Project GIS: The planning and
design of a

Geographical Information System

within the 1995 census



Michael Stier


Tel. 972-2-5343095
FAX 972-2-5700482
e-mail: mikis@public.tadiran.com



Abstract

During the years 1991-1993 the author participated in the planning of a GIS to
support the spatial aspects of the National Census, at that time scheduled for
1994.
The task described in the following paper was part of the overall planning effort
of the Census.

Introduction

The factors which shaped the design process were:
1. The lack of any previous experience, domestic or other (implies uncertainty
feasibility-wise as well as budgetary-wise) both at the Census Planning
Committee and with associated organizations, such as The Survey, or the
digitizing contractors.
2. A very tight schedule.

Background

Throughout the history of national population censuses in the State of Israel maps
were generated, distributed to enumerators and used as an integral part of the
enumeration procedure, including in the pre- and post field-work stages.
In the process of planning the 1995 Census a computer assisted map-generation
process was sought. It was the common, intuitive belief - based on the experience
from past censuses - that the incorporation of computer assisted mapping would
<
save valuable time in the Census Preparation phase,
generate a UNIFORM product, and
protect the investment by making the maps updatable and reusable in the
future.
During the feasibility analysis of computerized map-production the idea of creating a
National GIS (comprising census-related data) was conceived and scrutinized, and
eventually decided upon.

This paper deals with the early stages of the GIS project, which took place long
before any actual work was performed.

I use the term PLANNING to denote the positioning of a solution within the broader
context of a project - in our case the 1995 Census - its compliance with the
purposes of the project etc.
I use the term DESIGN to denote the
general shape of a system, its main
components and the way they are
inter-linked, and - last but not least -
its feasibility analysis.

We at the Central Bureau of Statistics wish to convey the idea that, when tackled
properly, a GIS within the enormous undertaking of a Census - can be achieved,
and even be beneficial to the host task.

Definition of a GIS

My definition of a GIS goes as follows:
A system which joins information about a phenomenon which is sampled and measured
over a given territory, with information about its positions, or locations.
Simply put, we have information about "WHERE" a phenomenon was recorded, and we
have information about the sampling result/s, and these two data are related so that
one points to the other, either way.

A GIS provides answers to these queries:
Where is an individual, specified by some attributes, to be found?
What is (=who is) at a chosen location?

It needs to be made clear that we established a GIS for addresses, not people!!!
Using the address field in the NPR (the National Population Register) it is of
course possible to retrieve the location of each individual, which will coincide with
the location of all the individuals sharing the same address.
The other way around, a given location may be translated into an address, which
points to ALL inhabitants of the same address.
The NPR was screened for unique addresses, yielding XXXXXX of them.

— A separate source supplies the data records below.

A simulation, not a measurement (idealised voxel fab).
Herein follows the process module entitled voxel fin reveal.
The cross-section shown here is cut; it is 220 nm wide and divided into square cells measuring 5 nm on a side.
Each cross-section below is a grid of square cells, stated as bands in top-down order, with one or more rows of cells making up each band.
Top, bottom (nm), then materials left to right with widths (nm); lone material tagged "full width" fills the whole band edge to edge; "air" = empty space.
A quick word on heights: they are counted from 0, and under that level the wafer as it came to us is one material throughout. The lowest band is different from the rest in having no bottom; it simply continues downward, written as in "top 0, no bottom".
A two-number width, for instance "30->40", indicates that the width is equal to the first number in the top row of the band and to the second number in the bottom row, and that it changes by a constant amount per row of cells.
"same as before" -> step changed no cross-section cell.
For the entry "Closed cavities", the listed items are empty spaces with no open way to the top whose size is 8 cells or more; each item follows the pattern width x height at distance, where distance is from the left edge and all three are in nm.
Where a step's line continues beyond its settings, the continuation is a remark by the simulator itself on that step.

A GIS also provides answers on the spatial relation between two different
phenomena. GISs are particularly popular with planners, who strive to match a
resource with the population in need of that resource, given strict spatial
constraints.
Suppose you have a GIS linking the Population Register to geographic locations, and
in addition you have maps (or another form of knowledge) of parcels which can be
developed into schools. If you can express the locations of both phenomena in a
common set of coordinates, then you can locate the vacant parcel, with the minimal
distance to a maximum population of a given age. The planner will probably wish to
analyze some real-estate assessments, land-uses of a hazardous nature etc. before
recommending a certain location.
And you can generate school zones such that the population's age distribution in
each one complies with certain requisites, or such that the walking distance for the
relevant population from every (inhabited) address to one of the existing school-
buildings - remains minimal.

Glossary of Terms

Computer-Aided-Mapping

Related terms: AM, for Automated Mapping; Computer-Aided-Drafting and others.
They all refer to the 40 year old technology of using computers to reproduce
maps.
This technology covers:
the conversion of graphic source-documents to digital format (below)
the storage and retrieval of the positional data
coordinate-data manipulation, e.g. transformation from one global projection
to a different one, re-scaling, generalization
mechanical, numerically driven plotting of maps.

In general it embraces the functions of a draughting board - with a computer in it.


Digitizing

The conversion of graphical source documents to digital format.

Related terms:
Analytical stereoplotting
Digital information is derived directly from the aerial photography utilizing very
expensive hardware and skilled personnel
Line following
Line graphics are "read" by human interpretation; a mechanical stylus, or cursor,
translates the operator's hand movements into distances from some origin point.
Usually used on existing maps.
Raster scan and vectorization
An alternative, semiautomatic technique for digitizing existing maps.

Digitizing results in a set of data (files) which represent the coordinates of the
phenomenon which had been digitized.

Digitizing is labor intensive - but so far they haven't found a way around it.

Centroids and Polygons

In the computer mapping context, there are multiple ways of storing and displaying
information about an entity.
We chose to store the buildings' positional information in two different ways so as
to address two needs:
Centroids provide the locational information of an entity.
The centroid is required for any geostatistical processing of the data related to
those buildings. The centroid is deliberately chosen and recorded by the operator in
the digitizing process or at any later stage.
Polygons provide the cartographic information required by the map user.
The polygon is required for the reproduction of cartographically acceptable
products. In the enumerator's map the polygon is of utmost importance as it
distinguishes buildings from one another.

Coverage

A coverage is another term originating from computer mapping.
When various phenomena are distributed on-, and accordingly "picked-up" from-, and
stored in a common coordinate system... it is common practice to mark each single
phenomenon such that they may later, using computational methods, be referenced or
retrieved separately.

The set of data which describe one such phenomenon is called a layer, or a
coverage.
When seeking analogy with conventional cartographic reproduction processes, the
separate printing plates come to mind, where each stands for a separate color in
the printing press but usually also for a different "subject".
Vendors of GIS systems tend to overcreativity here, and from time to time you may
come across a new term.

Strategic Considerations

The Enumerator's Map is of indisputable importance towards achieving the Census'
goals.
This, of course, was nothing new! Maps were used by the Enumerators in previous
Censuses, but preparing them in conventional methods was time consuming, labor-
intensive and rendered them useless after the Census.
For the digital mapping effort to facilitate production of maps in a variety of scales
and provide the basis for a GIS, all the buildings in all the localities had to be
mapped individually and uniformly.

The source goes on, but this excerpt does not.